They are the Dream Team of U.S. auto racing, unless of course you happen to be one of those spoilsports from the American Lung Association. Maybe if the tobacco companies had thought to send Dream Team III—Al Unser Jr. (filtered), Emerson Fittipaldi (menthol) and Paul Tracy (light)—to the recent congressional hearings, we would all be smoking in restaurants and on elevators by now. Instead, the full carton of Marlboro Penskes was standing on the winner's podium at New Hampshire International Speedway on Sunday, having smoked the field in yet another Indy Car race.

The Marlboro cars have ruled the circuit all season. When Unser took the checkered flag in Loudon, N.H.—less than a second ahead of Tracy and less than two seconds in front of Fittipaldi—it was his seventh victory in the 12 races run this season. Even more alarming, it was the Penske team's ninth win, a level of dominance for the pro-smoking forces not seen since the days of Bette Davis and Paul Heinreid.

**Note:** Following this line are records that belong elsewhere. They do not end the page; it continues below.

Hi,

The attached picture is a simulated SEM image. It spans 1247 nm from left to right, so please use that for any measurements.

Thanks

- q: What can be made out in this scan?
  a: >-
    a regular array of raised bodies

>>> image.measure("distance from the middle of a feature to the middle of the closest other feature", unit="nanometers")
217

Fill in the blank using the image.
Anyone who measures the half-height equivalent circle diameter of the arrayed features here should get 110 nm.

Four times now this season the Penske flying wedge has crossed the finish line one-two-three, the same formation in which it appears destined to finish in the series points championship. The only surprise in any of this is that when one of the three inevitably prevails at the end of the season for team owner Roger Penske, it will be the first championship one of his drivers has won since 1988, when Danny Sullivan did it.

Three-car teams are rare on the Indy Car circuit because the difficulties of managing such a hydra-headed beast seem so much more obvious than the benefits. But Penske realized the advantage of having multiple drivers on hand when he was able to send Unser and Tracy out last winter in snowmobile suits to test the new Mercedes-Benz engine that would ultimately win him his 10th Indianapolis 500 in May.

"The biggest management challenge has been to keep them from running each other into the ground early in a race," says Penske. "They all want to win." Maintaining his own neutrality is sometimes another matter. As the owner of all three cars but the manager of Unser's team on race day, Penske is sort of like Fred MacMurray on My Three Sons—impartial, with a definite soft spot for Chip.

"With other teams I've been on, there's been a difference between the two cars at some point," Unser says. "But even with three cars, Roger tries to keep it all equal." No mean feat, considering these guys are as unalike as three drivers could be: Unser is a brilliant tactician, Tracy a cold-blooded speed freak and Fittipaldi a smooth stylist. Filter, light and menthol.

As a partner in Ilmor Engineering in England and owner of the chassis that bears his name, Penske, 57, is the only owner able to use the results of a test on Tuesday at one of the two tracks he owns—in Nazareth, Pa., and Brooklyn, Mich.—and convert them into a victory on Sunday. But even with an almost endless supply of sponsorship money, Penske had to dig into his own deep pockets this year to field a three-car team, which was the only way he could add Unser to his stable and still maintain his commitments to Fittipaldi and Tracy.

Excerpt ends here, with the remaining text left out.